Editorial: More Gaming Confessions

Hey there readers! Since it seems to be “Gaming Confessional” week here at the ol’ Lusipurr.com, I figured now would be as good a time as any for me to delve into my own gaming conscience and explore why I, like so many other gamers out there, have a huge list of unfinished games.

Re:coded and Assassin's Creed are both still shrink-wrapped. Shameful.

This post's images (and slider) brought to you by games I own but have never played.

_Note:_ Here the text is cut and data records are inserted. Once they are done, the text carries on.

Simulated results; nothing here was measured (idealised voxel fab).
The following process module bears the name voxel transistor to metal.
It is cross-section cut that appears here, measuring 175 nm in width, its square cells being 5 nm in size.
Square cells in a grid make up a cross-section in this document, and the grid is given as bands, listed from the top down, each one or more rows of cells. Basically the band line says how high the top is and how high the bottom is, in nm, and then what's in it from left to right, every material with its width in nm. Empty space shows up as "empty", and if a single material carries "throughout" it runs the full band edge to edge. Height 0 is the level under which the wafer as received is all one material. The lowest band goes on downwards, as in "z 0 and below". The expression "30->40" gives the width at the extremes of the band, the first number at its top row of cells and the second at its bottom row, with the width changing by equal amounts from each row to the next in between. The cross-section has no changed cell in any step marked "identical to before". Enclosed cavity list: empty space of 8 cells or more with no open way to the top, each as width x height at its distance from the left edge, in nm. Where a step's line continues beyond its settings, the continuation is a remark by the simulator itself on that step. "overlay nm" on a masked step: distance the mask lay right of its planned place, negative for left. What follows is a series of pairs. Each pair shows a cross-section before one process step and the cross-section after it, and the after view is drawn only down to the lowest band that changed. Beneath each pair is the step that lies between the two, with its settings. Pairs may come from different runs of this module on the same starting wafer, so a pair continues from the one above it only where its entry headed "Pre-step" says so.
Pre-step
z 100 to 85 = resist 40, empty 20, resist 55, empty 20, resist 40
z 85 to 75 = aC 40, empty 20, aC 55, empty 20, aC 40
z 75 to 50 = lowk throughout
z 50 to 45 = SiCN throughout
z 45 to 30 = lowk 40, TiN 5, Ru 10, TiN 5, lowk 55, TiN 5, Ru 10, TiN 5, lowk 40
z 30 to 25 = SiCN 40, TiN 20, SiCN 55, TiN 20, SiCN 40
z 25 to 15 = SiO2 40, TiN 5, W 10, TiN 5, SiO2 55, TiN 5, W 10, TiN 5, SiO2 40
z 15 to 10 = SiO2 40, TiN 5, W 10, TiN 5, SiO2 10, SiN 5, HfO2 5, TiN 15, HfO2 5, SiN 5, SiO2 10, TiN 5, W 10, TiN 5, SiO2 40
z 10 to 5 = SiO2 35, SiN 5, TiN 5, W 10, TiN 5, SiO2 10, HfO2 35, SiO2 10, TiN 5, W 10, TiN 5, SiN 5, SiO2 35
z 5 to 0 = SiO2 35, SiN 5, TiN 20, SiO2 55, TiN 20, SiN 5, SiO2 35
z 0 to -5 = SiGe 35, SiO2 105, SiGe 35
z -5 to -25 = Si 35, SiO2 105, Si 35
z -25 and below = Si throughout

Unlike a great many other gamers, my problem is not that I cannot finish what I start, but instead the exact opposite: I have great difficulty bringing myself to begin anything. A disappointing amount of my game library is games that I have not even touched; indeed a few of my games are still sitting in the shrink-wrap. I see this in other hobbies as well – I have in my possession two complete anime series that I have yet to even really look at, much less finish. But why is it that I am so reluctantly to begin playing or watching? This seems to stem from my internal commitment to something; once I start a game I become hell-bent on finishing it. As I have mentioned to others in the past, the farther along I am in a game, the more likely it is that I will finish it. This is true both in first-time playthroughs and in replays, and I also frequently notice that games have certain roadblock points in them as well. I never know when I begin a replay of the first Kingdom Hearts if I will finish the game again or not, but as soon as I get past Atlantica I know I will see the game through to its conclusion. But I digress. My relatively newfound conviction to finish everything I start has spilled over into my hobbies, and rather than being a more productive gamer, it has instead slowed progress significantly. Gone are the days when I would think to myself: “I should play this game again”, then immediately pick it up and play through it, giving up halfway through. Instead, I find myself weighing the options, wondering to myself if I am willing to commit to a game long enough to see its end. I am significantly more focused on the three or four games which I am playing at the cost of completely neglecting all others.

Of all the games I own but have never played, somewhere around half of them are on Steam.

I blame Steam sales for this one.

Gaming is a strange hobby, in ways. I have never heard an anime junkie or TV aficionado complain about giving up on too many series, nor have I heard of many avid readers lamenting their tendency to abandon a story midway through its telling. Perhaps the interactive nature of games is the cause here; it is certainly easier to slog through a boring novel than than a twenty-plus-hour game. Video games can be difficult, and a player’s ignorance of how to progress or inability to defeat a boss can keep them stuck at a particular story point for days or weeks at a time. Maybe this, then, is why we often have so much trouble seeing a game through to its end. As for me, my awareness of this difficulty has acted as its own roadblock, and I am rarely playing through more than three different games at any given time due to my reluctance to start something I feel I will not finish. I used to play five or six games at a time, but only finish one or two of them. Now, I play fewer games, but have a much greater tendency to finish them. Very rarely will I start a game I do not intend to finish. My increasing reluctance to start in on games pairs well with my indecisive personality, I guess. Oh well, I am afraid that is all I have to say on this matter. Am I crazy, or are there other gamers out there who do this as well? Let me know what you think, readers.

4 Comments

  1. Matt Dance
    Posted 2012.04.14 at 21:32 | Permalink

    Can you give some examples of games you have which you want to start, but haven’t yet for some reason?

  2. Deimosion
    Posted 2012.04.15 at 01:33 | Permalink

    The three games pictured in the pictures/slider of the post (Assassin’s Creed, Kingdom Hearts Re:coded and Borderlands) are a few examples, but I also have both Bioshock games, both Penny Arcade Adventures games, Super Mario Galaxy 2, and both Trine games…to name a few.

  3. Matt Dance
    Posted 2012.04.15 at 06:21 | Permalink

    Thank you. Well quality is always better than quantity, especially when time (and not something disposable, like money) is at stake. You can’t take the time of your life wasted for playing a boring game back, but you can get a few bucks for a physical copy while clearing shelf space!

  4. Deimosion
    Posted 2012.04.15 at 23:04 | Permalink

    That’s true, and I won’t power through a game I don’t like. As a general rule, though, I know myself well enough now, and have little enough money, that I rarely buy games that I don’t know for sure I will enjoy.